Wednesday, February 20, 2008

Community Organizing

I think that Community Organizing can only be effectively done and conveyed, to / with grassroots people or formal students, if the organizer is a genuinely experienced -- experienced -- individual.

Virtually anyone can call himself / herself a "community organizer." There are not, in this particular field, any formal certification requirements or issued licenses. And it also takes a Real One [of which there are fortunately many] to effectively teach and write about it.

To me, a bona fide community organizer is someone who is actively and effectively involved over a substantial period of time in the hard, tedious, and sometimes genuinely dangerous work of getting people together and keeping people together -- for meaningful action. And, as I certainly see it, of course, this has to be within the context of the pursuit of social justice.

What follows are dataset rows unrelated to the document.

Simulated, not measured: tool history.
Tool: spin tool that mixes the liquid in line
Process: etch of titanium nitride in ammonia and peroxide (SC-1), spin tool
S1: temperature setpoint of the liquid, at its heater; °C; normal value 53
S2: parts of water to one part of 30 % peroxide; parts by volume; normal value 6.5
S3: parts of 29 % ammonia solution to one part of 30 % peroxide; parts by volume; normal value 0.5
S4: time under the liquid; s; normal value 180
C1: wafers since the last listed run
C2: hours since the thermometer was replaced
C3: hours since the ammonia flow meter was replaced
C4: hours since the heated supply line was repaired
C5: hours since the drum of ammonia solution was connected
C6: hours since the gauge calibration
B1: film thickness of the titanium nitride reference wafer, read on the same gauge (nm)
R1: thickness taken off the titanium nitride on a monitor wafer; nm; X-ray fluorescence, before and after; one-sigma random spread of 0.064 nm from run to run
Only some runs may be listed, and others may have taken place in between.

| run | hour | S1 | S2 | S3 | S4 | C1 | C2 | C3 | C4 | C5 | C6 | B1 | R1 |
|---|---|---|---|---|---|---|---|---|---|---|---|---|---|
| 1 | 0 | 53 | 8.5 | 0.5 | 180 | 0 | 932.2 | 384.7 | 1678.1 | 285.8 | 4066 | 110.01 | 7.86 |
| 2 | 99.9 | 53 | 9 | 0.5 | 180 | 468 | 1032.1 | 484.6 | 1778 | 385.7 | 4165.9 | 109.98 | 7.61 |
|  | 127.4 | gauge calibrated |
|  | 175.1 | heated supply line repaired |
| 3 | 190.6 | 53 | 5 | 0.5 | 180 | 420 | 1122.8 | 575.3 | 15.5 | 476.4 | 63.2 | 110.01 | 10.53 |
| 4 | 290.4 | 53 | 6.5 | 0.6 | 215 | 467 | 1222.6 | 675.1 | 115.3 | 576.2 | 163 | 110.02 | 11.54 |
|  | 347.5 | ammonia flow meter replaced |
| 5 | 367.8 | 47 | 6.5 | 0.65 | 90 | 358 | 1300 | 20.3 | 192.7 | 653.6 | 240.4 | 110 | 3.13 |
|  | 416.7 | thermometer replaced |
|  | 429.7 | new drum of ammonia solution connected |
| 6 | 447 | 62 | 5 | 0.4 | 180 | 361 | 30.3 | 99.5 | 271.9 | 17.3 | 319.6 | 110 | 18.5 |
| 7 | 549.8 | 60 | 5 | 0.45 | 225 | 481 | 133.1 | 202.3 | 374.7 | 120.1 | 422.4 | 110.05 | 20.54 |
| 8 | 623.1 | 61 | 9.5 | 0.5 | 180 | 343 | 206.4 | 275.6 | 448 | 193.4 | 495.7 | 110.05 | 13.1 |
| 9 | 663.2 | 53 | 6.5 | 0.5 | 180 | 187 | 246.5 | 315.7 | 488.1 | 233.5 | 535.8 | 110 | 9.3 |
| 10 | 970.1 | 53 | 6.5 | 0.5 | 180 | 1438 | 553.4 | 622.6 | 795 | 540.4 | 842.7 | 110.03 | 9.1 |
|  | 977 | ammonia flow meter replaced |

This has to involve much more than, simply, a few here-and-there, hit-and-miss local endeavors -- or limited "support" activities from a safe and cloistered setting. It has to involve vastly more than simply being a participant in, say, a march.

I'm talking about someone who plays a signal role in initiating constructive fires [figuratively] and who, systematically, works to carry that through to relative success as yet another stretch of the trail in the Save the World Business. Sometimes it's a pitchy-pine hot and flaring fire, more likely it's the long oak wood burn with an occasional flare.

An organizer can be an altruistic someone who starts as a neophyte and who works with an experienced organizer -- and it can also be someone who arises spontaneously in a social justice crisis and feathers out with dispatch. In both instances, the organizer "learns by doing" and keeps going.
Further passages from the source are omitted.